ENCORE: The world is crashing… again. What do I do?

by Deepak Ganapathy

Back in 2022, I wrote an article titled “The world around me is crashing – what do I do? At the time, inflation was raging, Russia had invaded Ukraine, oil prices were swinging wildly and stock markets were under pressure. People were nervous and uncertainty was everywhere. The core message of that article was simple – dont panic, dont do anything rash and most often, the strategy is to not change anything dramatically.

The panic is back.

Fast forward to today and I once again hear friends and family around me panicking. I see pundits on TV and social media basically screaming that the world is crashing, markets are doomed and investors need to move to all cash portfolios, defensive portfolios or completely rethink their investment strategy. Wars in the Middle East dominate headlines, geopolitical tensions seem to be increasing globally and concerns about debt, tariffs and trade wars are back in focus. The Middle East conflict is also pushing up oil and gas prices which in turn creates inflationary pressures across the global economy. Unsurprisingly, stock markets have not exactly inspired confidence this year and the constant 24/7 news cycle only amplifies the anxiety. Naturally, people once again ask the same questions – “What should I do?”, “Should I sell?”, “Should I move to cash?” and of course, “Is this time different?”

The circumstances change. The advice does not.

Interestingly, my answer today is almost identical to what it was back in 2022. The reason is simple – while the circumstances and headlines change, the underlying situation rarely does. Every decade has its own version of uncertainty. Wars, recessions, inflation, market crashes, political instability and economic shocks have always existed and they always will. When you are living through these moments, they feel unique and unprecedented, but if you zoom out far enough, they are often just variations of the same cycle of fear and uncertainty that markets and economies have repeatedly gone through over long periods of history. That is why, for most long-term investors with a sound financial plan, the strategy is usually to not change anything dramatically. Continue investing consistently, avoid panic, revisit your asset allocation if needed and most importantly, do not make emotional decisions based on headlines. In personal finance, discipline and consistency matter far more than reacting to every macroeconomic event.
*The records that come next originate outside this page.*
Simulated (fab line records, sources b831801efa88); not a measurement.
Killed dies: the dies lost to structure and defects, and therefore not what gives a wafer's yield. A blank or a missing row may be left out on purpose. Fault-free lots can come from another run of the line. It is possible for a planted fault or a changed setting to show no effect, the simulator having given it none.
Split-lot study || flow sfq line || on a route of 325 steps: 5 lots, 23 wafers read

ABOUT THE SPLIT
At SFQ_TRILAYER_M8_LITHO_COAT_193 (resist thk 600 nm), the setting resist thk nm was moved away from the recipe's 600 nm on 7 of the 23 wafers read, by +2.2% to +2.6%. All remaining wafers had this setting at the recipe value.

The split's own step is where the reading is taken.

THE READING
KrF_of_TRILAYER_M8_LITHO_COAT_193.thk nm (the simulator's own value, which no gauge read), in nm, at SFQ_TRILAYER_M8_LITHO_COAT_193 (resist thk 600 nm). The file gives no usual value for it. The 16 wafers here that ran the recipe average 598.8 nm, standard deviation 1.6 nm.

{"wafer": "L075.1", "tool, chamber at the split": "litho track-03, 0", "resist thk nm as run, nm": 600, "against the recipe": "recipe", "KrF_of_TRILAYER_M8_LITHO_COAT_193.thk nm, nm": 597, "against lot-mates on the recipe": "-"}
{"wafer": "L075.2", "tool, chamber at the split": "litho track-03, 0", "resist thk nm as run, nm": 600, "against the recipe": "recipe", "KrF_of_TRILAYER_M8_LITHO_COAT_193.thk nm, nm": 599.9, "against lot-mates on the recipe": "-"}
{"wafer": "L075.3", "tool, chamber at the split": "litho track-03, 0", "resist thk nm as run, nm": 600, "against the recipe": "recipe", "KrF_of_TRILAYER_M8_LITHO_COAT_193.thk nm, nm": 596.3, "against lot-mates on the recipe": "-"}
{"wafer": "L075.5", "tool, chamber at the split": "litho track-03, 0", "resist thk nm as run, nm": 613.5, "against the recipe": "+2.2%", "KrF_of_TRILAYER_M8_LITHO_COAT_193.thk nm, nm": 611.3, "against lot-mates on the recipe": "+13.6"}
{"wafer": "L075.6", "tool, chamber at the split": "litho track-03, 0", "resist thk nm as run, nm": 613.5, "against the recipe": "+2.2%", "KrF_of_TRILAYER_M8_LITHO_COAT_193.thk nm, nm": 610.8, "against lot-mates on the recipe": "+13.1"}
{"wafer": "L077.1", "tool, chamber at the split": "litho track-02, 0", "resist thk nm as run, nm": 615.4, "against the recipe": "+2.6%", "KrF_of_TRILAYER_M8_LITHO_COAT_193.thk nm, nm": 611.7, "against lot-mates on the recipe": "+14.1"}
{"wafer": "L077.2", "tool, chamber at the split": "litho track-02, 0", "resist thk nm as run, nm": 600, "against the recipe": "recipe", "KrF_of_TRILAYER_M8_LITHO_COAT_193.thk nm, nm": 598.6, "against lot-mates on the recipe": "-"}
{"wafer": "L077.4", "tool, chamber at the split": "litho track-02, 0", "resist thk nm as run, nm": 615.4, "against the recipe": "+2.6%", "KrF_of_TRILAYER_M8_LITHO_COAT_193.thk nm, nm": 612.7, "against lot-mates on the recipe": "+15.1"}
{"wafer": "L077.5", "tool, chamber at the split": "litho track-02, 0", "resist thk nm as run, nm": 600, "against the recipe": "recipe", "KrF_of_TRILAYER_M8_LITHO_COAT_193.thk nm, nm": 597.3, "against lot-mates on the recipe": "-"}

But what if this time is different?

Now, I know some people will say, “Yes, but this time the stock market itself is behaving differently.” Maybe. Time will ultimately tell. I certainly do not profess to be a market expert or forecaster. But if I had to place a bet, I would still comfortably bet that over the long run, markets will continue to grow as businesses innovate, economies adapt and human beings continue finding ways to create productivity and wealth. That does not mean there will not be painful periods or years of weak returns. There absolutely will be. But trying to dance in and out of the market based on fear is often where investors do the most damage to themselves. As I said back in 2022 and still believe today – dont do anything rash. Stay calm, stay disciplined and stay invested for the long run.

Thank you for reading and I wish you all the best in your financial success!

Disclaimer: I am not a financial advisor and all the information in my articles are from my personal experience and are for informational and educational purposes only. Please consult with a financial advisor or CPA for professional advice.